Friday, January 13, 2012

Niall Ferguson is Still a Tosser

After flogging Niall Campbell Douglas Elizabeth Ferguson a couple of times last year for various kinds of bad behavior, I made a brief mention of plans to read Prof. Ferguson's macrohistory of Western Europe and how it got to be So Damn Fine, published last year under the modest title Civilization. My loyal readers will either be mildly pleased or politely indifferent to learn that I have now managed to plow through most of the Sexiest Scotsman's opus, and will shortly begin a multipart review in which I explore the strengths (there may be one or two), flaws (and there are at least a few), and amusing factual errors thereof and therein. To start, I have a couple of observations to make about Ferguson's preface and introduction.

First, allow me to draw attention to Our Man Niall's brief summary of other scholarship on the rise of the West. On page 10 he asserts that historians like Jared Diamond and Kenneth Pomeranz have attributed the growth of Western power to simple "good luck," rather than to Western Europeans' superior institutions - in Ferguson's phrase, their "killer apps." The examples he gives of this unlikely "good luck," however, seem like pretty important determinants of European power to your humble narrator, and as Ferguson later reveals some of them seem pretty important to him as well. Surely, Ferguson writes, it was not the "geography or the climate" of Europe that accounted for its rise - except that he later ascribes interstate competition in the West, a key component of Killer App Number One, to Europe's convoluted and knobbly geography. "Did the New World provide Europe with 'ghost acres' that China lacked?" Professor F. then asks, dismissively. Actually, it did; the resources and produce of the Americas - arable land, timber, fish, grains, sugar - were a tremendous boon to Europeans in the early modern period, rescuing them from the Malthusian trap into which they had fallen. Meanwhile, New World gold and silver helped Europe buy its way into the Indian and East Asian trading system. "Was it just sod's law that made China's coal deposits harder to mine and transport than Europeans'?" Dr. Ferguson inquires. Kind of sounds like it to me, actually, and it was Europe's use of cheap coal that touched off its transport and metallurgical revolutions and allowed it finally to pull ahead of China. Qing China certainly had the means to industrialize if it had enjoyed access to so much concentrated energy: the Chinese had had a wood-driven "industrial revolution" in the eleventh century, until their foundries ran out of charcoal, and they had invented powered spinning machines and looms as early as the fourteenth century. In history, stupid contingencies sometimes matter, as Ferguson, a routine practitioner of counterfactual history, should bloody well acknowledge.
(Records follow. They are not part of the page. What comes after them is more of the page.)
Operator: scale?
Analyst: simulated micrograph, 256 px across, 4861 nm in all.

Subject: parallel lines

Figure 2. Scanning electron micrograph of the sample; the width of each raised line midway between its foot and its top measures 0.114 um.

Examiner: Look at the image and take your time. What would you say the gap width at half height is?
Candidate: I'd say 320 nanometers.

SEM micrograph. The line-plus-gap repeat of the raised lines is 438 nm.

My other observation is short and sweet. It is that Ferguson isn't always careful to check his historical facts. Exempli gratia, taken from his preface: "The greatest political artist in American history, Abraham Lincoln, served only one full term in the White House, falling victim to an assassin with a petty grudge just six weeks after his second inaugural" (xxiv). The assassin was John Wilkes Booth, and the "petty grudge" was the "Civil War" - Booth was a Confederate spy and staged his attack on Lincoln as part of a multi-person attack on Union leaders. Perhaps Ferguson was confusing Booth with Charles Guiteau, Garfield's assassin? I guess all these nineteenth -century presidents look alike after a while.

(Sources: Gale Stokes: "The Fates of Human Societies: A Review of Recent Macrohistories," American Historical Review [April 2001]: 508-525; Alfred Crosby, Children of the Sun: A History of Humanity's Unappeasable Appetite for Energy [Norton, 2006], 68; Niall Ferguson, Civilization: The West and the Rest [Penguin, 2011], pp. xxiv, 10.)

4 comments:

John said...

I haven't read Ferguson but I'm making my way through Charles Mann's truly excellent "1493" which seems under-appreciated. His descriptions of what he calls the Colombian Exchange make the earth shake under the feet of Euro-centric historians tainted with notions of the white man's burden.

Susan M. Frey said...

Hmm. A tosser by any other name is still a wanker.

Dave Nichols said...

Thanks for the reading suggestion, John. The term "Columbian Exchange" is actually Alfred Crosby's (it was the title of his 1972 book on the subject), but I'm all for any book that helps popularize the concept. Ferguson is definitely weighed down by the white man's burden.

Craig Hammond said...

Good stuff, Dave. I have thoroughly enjoyed your flogging of Ferguson.